STATS 413: Lecture 19

Bias-variance tradeoff
Training and test evaluations

Recap: An Exercise in One Dimension

Suppose we are presented with the following data set, and are asked to come up with a predictive model for $y$ as a function of $x$.

Recap: An Exercise in One Dimension

It's clearly not linear. Instead, it seems that $y_i = f(x_i) + \varepsilon_i$ for some nonlinear function $f(\cdot)$.

What was polynomial regression? How do we implement it?

Approximations of Increasing Polynomial Degree

Performance Assessment

If I fit polynomials of degrees $1,2,\dots,15$, which prediction equation will provide the smallest $SSE$ or, equivalently, the largest $R^2$ for our observed data set?
Should we always use the prediction method that yields the largest $R^2$?
What was prediction error? Did it refer to accuracy for our observed data, or for future observations?

An Illustration of Prediction Error: Fitting a Line When Truth is Quadratic

Suppose we fit a line, $\widehat{f}(x) = \widehat{\beta}_0 + \widehat{\beta}_1x$ when, in reality, $f(x) = \gamma_0 + \gamma_1 x + \gamma_2 x^2$.

See the R script from last lecture for the corresponding simulation.

On Reducing Reducible Error

Prediction error can be decomposed into three terms:

\begin{align*} &\underbrace{\text{E}[(y^* - \widehat{f}(\tilde{x}))^2]}_{\text{Prediction Error}} = \\ &\underbrace{\text{E}[(y^* - f(\tilde{x}))^2]}_{\text{Irreducible Error}} + \underbrace{(\text{E}[\widehat{f}(\tilde{x})] - f(\tilde{x}))^2}_{\text{Squared Estimator Bias}} \\ &\quad + \underbrace{\text{E}[(\widehat{f}(\tilde{x}) - \text{E}[\widehat{f}(\tilde{x})])^2]}_{\text{Estimator Variance}} \end{align*}

On Reducing Reducible Error

The last two terms are the ones we can hope to control based on how we estimate $\widehat{f}(\tilde{x})$.

Ideally, we'd like to minimize both terms.
Unfortunately, strategies that minimize one term need not minimize the other.

Targeting One, Not the Other

Stupid Example 1: Suppose I decide, "My favorite number is 5, so I'm going to predict $\widehat{f}(x) = 5$ regardless of $x$ and no matter how the data looks."

What would the estimator variance be?
What about estimator bias?

Targeting One, Not the Other

Stupid Example 2: Suppose my data $y_1,\dots,y_n$ are iid with common mean $\mu$ and variance $\sigma^2 = 1$, so there are no covariates. As an estimator for a future observation $y_i^*$, I consider choosing $\widehat{f} = y_1$.

What would the estimator's bias be?
What about the estimator's variance?
Compare the reducible error of this estimator to that of $\widehat{f} = \bar{y} + 1/\sqrt{n}$ for $n \geq 2$.

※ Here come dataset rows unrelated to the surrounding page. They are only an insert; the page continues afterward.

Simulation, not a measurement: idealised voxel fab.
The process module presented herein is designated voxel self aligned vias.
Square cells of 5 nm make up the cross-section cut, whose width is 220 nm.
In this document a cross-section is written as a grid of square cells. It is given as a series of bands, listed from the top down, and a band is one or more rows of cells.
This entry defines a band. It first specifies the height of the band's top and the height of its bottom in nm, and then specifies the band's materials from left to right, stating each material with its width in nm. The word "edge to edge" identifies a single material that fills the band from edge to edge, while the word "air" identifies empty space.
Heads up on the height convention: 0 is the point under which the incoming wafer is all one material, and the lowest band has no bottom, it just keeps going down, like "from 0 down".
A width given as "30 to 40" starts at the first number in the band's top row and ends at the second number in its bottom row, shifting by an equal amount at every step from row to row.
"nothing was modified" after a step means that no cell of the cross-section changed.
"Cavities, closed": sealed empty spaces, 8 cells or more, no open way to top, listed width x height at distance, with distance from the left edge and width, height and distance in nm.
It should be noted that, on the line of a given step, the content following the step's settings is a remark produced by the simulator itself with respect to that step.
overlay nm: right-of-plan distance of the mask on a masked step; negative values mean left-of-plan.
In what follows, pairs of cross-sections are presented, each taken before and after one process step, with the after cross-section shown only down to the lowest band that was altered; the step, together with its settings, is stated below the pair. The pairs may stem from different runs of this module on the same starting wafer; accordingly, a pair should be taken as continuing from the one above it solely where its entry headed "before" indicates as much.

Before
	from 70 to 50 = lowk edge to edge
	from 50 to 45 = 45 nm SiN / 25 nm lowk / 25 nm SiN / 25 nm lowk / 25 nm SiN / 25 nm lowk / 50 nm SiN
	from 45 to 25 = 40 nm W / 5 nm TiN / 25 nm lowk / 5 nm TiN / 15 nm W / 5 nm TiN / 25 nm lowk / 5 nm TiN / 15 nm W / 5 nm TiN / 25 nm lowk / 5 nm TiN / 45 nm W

The Bias-Variance Tradeoff

Here's what we saw last class with $RMSE$ for future observations in our polynomial simulation.

The Bias-Variance Tradeoff

What's going on?

Increasing the polynomial degree decreases bias because we are getting better approximations of the true function.
Increasing the polynomial degree increases variance, as we begin to fit too much to noise and overfit.

This is a general phenomenon known as the bias-variance tradeoff.

The Bias-Variance Tradeoff

The Bias-Variance Tradeoff

As a general rule, as we increase model complexity, estimator bias decreases while estimator variance increases.

The takeaway: we need to think of ways to find an optimal tradeoff between the two.

A Fundamental Picture

In general, as model complexity increases, errors in forming predictions for the observed data decrease.
Errors for future observations will decline at first, as reductions in bias dominate, but then start to increase again, as increases in variance dominate.

A Fundamental Picture

We must always keep this picture in mind when choosing a model. More flexible or complicated is not always better.

The Tradeoff with $n$ Large

As the sample size increases, the bias and variance of an estimator behave differently. For a fixed degree of complexity:

Bias doesn't change much as $n$ increases.

Bias has to do with misspecification of the true function.
Even with $n = 10^{10}$, I'm still in trouble if I try to fit a line to a relationship that is quadratic.

The Tradeoff with $n$ Large

Variance of an estimator does decrease as $n$ increases.

Think of this in analogy to $\text{Var}(\bar{y}) = \sigma^2/n$.
The rate at which an algorithm's variance decreases can vary, but typically any reasonable prediction function's variance will tend to zero.

Bias Dominates with $n$ Large

Again, here's our decomposition:

\[ \text{Prediction Error} = \text{Irreducible Error} + \text{Squared Bias} + \text{Variance} \]

Irreducible error doesn't change as $n$ increases.
For a fixed degree of complexity, squared bias doesn't predictably decrease or increase.
For a fixed degree of complexity, variance decreases.

So for sufficiently large sample sizes, the reducible error is dominated by the bias.

On Accounting for the Tradeoff

The tradeoff shows us that we must avoid overfitting to data.

We cannot naively find the best fitting function to the data set at hand, because we might be fitting to apparent "patterns" that are due to random chance alone.

On Accounting for the Tradeoff

This highlights the deficiencies in $R^2$ as a metric for model performance.

It does not account for model complexity at all, and becomes larger and larger with more complex models.
It only compares reduction in error within our particular sample.
As we compare models of different sizes and complexities, we need to consider performance on future data, rather than on the observed data.

Accounting for Complexity when Choosing a Model

The big issue we're trying to overcome: overfitting.

More complex models tend to overfit to noise, especially when the sample size is small, which hurts how well they generalize to new data sets.
Comparing models based on $R^2$ doesn't account for this. The more complex model will always win.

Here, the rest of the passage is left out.